• In this lab session, we continue exploring the Matplotlib library. More specificatlly, we will learn how to create pie charts, box plots, scatter plots, and bubble charts.


  • Dataset: Immigration to Canada from 1980 to 2013 - International migration flows to and from selected countries - The 2015 revision from United Nation's website.


  • The dataset contains annual data on the flows of international migrants as recorded by the countries of destination.


  • The data presents both inflows and outflows according to the place of birth, citizenship or place of previous / next residence both for foreigners and nationals.

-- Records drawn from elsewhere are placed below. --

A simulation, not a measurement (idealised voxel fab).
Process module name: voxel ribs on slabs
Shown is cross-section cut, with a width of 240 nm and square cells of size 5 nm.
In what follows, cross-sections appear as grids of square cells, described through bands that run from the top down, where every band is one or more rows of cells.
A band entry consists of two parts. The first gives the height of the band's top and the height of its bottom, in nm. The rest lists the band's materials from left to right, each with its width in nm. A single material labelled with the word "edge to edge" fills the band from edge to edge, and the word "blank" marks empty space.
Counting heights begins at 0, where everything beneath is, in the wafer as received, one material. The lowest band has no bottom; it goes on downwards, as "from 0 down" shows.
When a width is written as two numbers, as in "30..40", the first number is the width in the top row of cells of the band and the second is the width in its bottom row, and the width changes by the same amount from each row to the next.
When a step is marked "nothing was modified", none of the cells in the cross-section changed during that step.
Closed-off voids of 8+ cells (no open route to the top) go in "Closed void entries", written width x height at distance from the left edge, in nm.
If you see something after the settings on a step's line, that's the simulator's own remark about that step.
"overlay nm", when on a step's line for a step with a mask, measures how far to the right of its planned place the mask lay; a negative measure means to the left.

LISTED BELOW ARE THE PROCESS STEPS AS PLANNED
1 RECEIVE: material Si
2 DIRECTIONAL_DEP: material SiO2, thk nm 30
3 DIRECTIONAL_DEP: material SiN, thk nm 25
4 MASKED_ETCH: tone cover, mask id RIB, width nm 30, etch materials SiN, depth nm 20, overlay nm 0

  • For this lesson, we will focus on the Canadian Immigration data


  • Import Primary Modules. The first thing we'll do is import two key data analysis modules: pandas and Numpy.


  • 
    import numpy as np  # useful for many scientific computing in Python
    import pandas as pd # primary data structure library
     
    
  • Let's download and import our primary Canadian Immigration dataset using pandas read_excel() method.


  • Normally, before we can do that, we would need to download a module which pandas requires to read in excel files. This module is xlrd.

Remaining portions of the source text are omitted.